When a new girl, Mae, arrives at school, the girls’ shared love of reading and writing stories draws them together. Mae’s friendship and her lively and chaotic home – where people argue and hug each other – make Calypso feel more normal than she has for a long time. But when Calypso finally plucks up the courage to invite Mae over to her own house, the girls discover the truth about her dad and his magnum opus – and Calypso’s happiness starts to unravel.

A Library of Lemons is a beautiful, heart-breaking story about a family that has lost itself in books.  Jo Cotterill has perfectly captured a love of reading and books.  It’s almost like she has seen inside my head and my heart and put down on paper what it means to be a bibliophile.  Jo makes you feel for her characters, especially Calypso and the situation that she finds herself in.

This is a story of grief and how we all cope with it in different ways.  Both Calypso and her dad retreat into books, Calypso into her stories that take her far away and her dad into the book he is writing ‘A History of Lemons.’ Calypso misses her mum, who died five years ago, but her dad tells her to be strong and that they have ‘inner strength’ to get them through.  Calypso’s dad puts everything into writing his book and often forgets to eat and provide what Calypso needs.  When Calypso discovers what her father has been hiding in his library her anger and sadness comes exploding out of her and sets off a chain of events that will hopefully fix her broken family.

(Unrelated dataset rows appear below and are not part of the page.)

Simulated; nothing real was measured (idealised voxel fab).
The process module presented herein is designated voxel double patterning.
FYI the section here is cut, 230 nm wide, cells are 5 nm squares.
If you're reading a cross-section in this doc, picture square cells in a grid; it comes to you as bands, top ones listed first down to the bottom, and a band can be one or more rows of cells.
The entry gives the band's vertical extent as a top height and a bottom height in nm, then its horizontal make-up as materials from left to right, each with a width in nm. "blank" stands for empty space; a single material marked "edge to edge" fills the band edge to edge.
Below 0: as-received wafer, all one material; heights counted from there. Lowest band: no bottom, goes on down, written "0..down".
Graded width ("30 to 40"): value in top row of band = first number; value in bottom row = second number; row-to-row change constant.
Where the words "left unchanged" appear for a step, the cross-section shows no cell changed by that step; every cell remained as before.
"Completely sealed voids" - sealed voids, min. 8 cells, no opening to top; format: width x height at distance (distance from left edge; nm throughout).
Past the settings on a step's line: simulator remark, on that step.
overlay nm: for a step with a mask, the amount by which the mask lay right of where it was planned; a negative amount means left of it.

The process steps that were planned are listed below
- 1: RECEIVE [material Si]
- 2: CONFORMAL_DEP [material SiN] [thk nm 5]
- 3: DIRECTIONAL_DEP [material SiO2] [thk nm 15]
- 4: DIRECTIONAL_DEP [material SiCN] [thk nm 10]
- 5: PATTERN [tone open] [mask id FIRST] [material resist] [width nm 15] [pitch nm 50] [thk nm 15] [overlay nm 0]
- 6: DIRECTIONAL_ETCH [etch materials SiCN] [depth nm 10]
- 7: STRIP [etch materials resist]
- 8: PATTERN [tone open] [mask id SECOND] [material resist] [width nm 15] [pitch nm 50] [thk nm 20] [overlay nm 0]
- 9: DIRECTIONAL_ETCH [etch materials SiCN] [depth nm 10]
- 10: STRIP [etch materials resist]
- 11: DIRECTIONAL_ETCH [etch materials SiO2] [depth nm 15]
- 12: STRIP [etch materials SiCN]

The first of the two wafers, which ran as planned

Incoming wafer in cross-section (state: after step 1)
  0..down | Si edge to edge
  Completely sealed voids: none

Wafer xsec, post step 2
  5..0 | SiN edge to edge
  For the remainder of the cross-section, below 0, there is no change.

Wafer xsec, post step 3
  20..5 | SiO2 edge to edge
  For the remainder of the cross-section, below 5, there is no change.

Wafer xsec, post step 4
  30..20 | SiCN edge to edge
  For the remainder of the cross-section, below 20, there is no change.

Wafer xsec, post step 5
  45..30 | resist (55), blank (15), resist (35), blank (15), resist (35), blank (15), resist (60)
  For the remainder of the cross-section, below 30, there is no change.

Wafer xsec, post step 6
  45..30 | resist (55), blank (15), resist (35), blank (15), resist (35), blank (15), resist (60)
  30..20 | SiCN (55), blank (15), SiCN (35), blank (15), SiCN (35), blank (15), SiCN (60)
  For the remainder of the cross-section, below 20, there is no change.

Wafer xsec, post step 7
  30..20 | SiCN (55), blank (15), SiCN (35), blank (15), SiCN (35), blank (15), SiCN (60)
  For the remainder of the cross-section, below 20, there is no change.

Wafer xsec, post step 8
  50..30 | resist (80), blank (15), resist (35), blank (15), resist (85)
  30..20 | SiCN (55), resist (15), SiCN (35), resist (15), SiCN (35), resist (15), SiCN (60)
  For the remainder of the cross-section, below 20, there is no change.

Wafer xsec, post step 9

One of the things that Calypso holds on to is her mother’s books.  She knows that she can still be connected to her if she reads the books that her mother did.  This is one of my favourite quotes from the book:

‘Books give you more than stories.  Books can give you back people you’ve lost.’

Anyone who reads this book will wish that they had a friend like Mae.  Not only does she love books and writing like Calypso, but she is always there when Calypso needs her.  She absolutely trusts Mae and confides in her about how she is feeling and the situation at home.  Mae listens to Calypso and gets her mother’s help when she knows they need it.

The ending of the book is perfect.  It shows readers that there is no quick fix to the pain and grief that children and adults face, but over time, things will get better.  It feels very real rather than rose-tinted.

A Library of Lemons is perfect for anyone aged 9 and up who enjoys stories about families and friendship.  If you love books as much as I do you need to read it too because you’ll see a bit of yourself in Calypso.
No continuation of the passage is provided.